But this failed Congress ought not to be legislating as though nothing happened, or as though the people affirmed the recklessness of the past two years. The vote was a national knock-out of the left’s beliefs and program, a complete and utter denunciation of the tax-and-spend policies of Nancy Pelosi and Harry Reid, and to ignore that verdict is to strike at the very core of the country’s social compact: Voters are sovereign.
The temptation is great to try and use the last few hours of power to reward political friends and punish political opponents, but the cost is so high that even the most dogmatic liberal ought to refuse the temptation.
There are 23 Democratic senate seats on the ballot in November 2012. Any of those 23 who vote for any of the left’s last-minute agenda, or even for cloture on the bills, are telling their voters that those voters’ don’t matter to those senators. Ohio’s Sherrod Brown, for example, just witnessed a wave of red wash across the Buckeye State. If Brown participates in an anti-democratic jam down in December 0f 2010, that will be all that Ohio’s voters need to know between now and November, 2012 --that Sherrod Brown has contempt for them and their votes.

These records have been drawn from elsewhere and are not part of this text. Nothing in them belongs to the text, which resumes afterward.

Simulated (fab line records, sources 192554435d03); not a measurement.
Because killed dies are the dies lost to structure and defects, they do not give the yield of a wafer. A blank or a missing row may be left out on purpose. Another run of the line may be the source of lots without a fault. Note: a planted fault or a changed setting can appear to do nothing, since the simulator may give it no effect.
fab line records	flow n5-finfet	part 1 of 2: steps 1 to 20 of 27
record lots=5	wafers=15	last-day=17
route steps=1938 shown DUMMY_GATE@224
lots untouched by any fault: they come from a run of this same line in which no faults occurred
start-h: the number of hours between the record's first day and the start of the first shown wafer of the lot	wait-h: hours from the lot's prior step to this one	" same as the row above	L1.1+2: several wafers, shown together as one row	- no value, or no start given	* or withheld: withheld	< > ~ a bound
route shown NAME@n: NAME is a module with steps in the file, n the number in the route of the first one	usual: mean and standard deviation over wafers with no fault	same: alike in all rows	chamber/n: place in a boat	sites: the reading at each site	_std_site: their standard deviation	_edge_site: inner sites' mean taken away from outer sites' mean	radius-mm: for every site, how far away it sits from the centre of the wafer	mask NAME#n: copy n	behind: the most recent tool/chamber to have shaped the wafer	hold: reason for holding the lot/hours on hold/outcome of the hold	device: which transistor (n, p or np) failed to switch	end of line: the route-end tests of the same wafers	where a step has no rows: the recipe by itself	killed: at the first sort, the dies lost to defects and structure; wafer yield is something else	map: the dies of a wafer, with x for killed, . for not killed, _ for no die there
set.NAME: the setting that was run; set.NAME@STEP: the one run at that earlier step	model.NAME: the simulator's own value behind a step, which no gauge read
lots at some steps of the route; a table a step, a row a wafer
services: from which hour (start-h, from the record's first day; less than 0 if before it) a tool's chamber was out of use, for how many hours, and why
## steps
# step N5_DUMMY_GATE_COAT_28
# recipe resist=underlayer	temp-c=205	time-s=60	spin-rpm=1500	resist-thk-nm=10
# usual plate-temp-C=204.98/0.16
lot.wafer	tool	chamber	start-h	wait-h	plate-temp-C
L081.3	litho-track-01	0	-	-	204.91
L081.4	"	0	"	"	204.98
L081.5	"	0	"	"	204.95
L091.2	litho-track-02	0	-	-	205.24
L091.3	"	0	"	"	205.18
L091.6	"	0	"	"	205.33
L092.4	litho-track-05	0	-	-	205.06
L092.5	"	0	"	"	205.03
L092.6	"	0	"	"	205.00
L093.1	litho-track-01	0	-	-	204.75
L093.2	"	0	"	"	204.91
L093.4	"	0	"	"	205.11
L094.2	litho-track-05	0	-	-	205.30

What Brown and many other Senate Democrats need right now is a does of well-deserved humility as to what they know and don’t know about the country. They completely misjudged the public’s appetite for spending and Obamacare. If they continue to refuse to listen, their countdown to retirement will have certainly begun.
The votes of these 23 over the next three weeks will define many races for 2012. No senator hoping to remain seated in January 2013 will ignore the results of November, 2010.